The congress will now be held July 13–19 in Buenos Aires, under sponsorship of the Argentine Federation of Evangelical Churches, headed by the Rev. Luis Bucasusco. The congress, promoted by UNELAM, is expected to be a sounding board for many of Latin America’s more liberal theologians.

UNELAM’s Castro sent a wire the day before Christmas notifying the U. S. National Council of Churches.

NCC Latin America director Dana Green said that besides the continuing controversies within churches over WCC-type ecumenism, church-and-society programs, and Roman Catholic relations, the original plan to meet in Sao Paulo, Brazil, was unsettled by the uncertain political climate in Brazil. He said Brazil’s churches, which were to sponsor the meeting, have a conservative-liberal polarization that reflects political opinions.

Meanwhile, many evangelicals are focusing interest in the First Latin American Congress on Evangelism, scheduled for Bogota, Colombia, November 21–30. Last month the sponsoring committee of Latin American leaders prepared a preliminary program in a meeting at Cuernavaca, Mexico. The Rev. Efrain Santiago is coordinating the congress. Co-chairmen are Carlos Lastra, Puerto Rican economics professor and former secretary of state there, and General Director Clyde Taylor of the U.S. National Association of Evangelicals. Some 800–1,000 delegates are expected to meet to stimulate evangelism in a continent that already has some of the world’s fastest growing churches.

C. PETER WAGNER

OFFERTORY BY COMPUTER

The collection plate may be old hat by the late 1970s, claims computer researcher Warren Winsness. He warned forty stewardship experts from the three big Lutheran denominations last month to gear for the “checkless society.”

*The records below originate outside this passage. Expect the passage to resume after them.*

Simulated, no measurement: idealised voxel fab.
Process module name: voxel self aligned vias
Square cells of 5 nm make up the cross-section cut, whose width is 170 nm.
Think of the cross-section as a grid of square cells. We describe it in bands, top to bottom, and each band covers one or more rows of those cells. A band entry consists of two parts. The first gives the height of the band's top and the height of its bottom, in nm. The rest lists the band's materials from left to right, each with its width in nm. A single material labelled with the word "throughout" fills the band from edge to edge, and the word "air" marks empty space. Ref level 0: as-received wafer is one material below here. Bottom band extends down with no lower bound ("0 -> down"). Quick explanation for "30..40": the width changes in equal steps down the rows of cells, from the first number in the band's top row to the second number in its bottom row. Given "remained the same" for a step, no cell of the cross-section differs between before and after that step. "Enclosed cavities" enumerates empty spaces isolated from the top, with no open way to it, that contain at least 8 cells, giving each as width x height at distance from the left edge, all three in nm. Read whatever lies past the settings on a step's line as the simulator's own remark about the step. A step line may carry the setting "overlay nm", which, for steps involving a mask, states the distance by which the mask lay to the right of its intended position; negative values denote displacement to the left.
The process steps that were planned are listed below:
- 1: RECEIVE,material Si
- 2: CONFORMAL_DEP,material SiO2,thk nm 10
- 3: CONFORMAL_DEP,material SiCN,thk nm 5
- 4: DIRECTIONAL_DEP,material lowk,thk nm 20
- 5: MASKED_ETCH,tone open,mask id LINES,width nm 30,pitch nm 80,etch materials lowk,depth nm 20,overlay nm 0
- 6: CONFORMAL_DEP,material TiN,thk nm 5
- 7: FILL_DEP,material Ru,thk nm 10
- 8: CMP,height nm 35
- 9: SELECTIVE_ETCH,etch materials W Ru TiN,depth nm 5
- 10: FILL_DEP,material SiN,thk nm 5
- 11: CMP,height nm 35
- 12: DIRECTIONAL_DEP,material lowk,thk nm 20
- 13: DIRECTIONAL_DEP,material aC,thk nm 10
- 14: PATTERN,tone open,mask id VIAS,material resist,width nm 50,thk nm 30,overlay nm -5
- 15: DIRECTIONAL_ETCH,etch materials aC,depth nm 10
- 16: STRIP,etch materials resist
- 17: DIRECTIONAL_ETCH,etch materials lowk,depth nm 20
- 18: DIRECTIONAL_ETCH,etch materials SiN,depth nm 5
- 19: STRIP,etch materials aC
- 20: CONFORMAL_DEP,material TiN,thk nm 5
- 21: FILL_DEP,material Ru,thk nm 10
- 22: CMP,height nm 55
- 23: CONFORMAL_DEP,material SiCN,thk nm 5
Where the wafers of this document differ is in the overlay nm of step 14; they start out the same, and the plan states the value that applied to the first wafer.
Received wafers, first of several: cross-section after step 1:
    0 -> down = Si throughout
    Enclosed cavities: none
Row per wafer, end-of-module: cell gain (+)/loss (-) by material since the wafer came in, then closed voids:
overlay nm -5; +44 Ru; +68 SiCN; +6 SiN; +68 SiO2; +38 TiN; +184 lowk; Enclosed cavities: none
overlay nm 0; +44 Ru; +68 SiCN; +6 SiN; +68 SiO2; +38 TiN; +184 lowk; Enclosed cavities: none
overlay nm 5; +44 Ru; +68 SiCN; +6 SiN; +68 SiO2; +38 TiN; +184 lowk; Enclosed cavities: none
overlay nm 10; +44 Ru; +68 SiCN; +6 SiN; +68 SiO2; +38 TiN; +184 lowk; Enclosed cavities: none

Remember when bank checks began competing with cash money as a common medium of exchange? Now checks stand to be replaced by “an electronic fund transfer system” using computers and communications networks.

LCA layman Winsness thinks more dependable “pre-authorized withdrawals” from church members’ bank accounts will eventually become the chief source of church funds. All this could erase the offertory from the church service. But Winsness thinks that presenting money as part of worship involves “a very personal psychology,” and that new forms may be devised.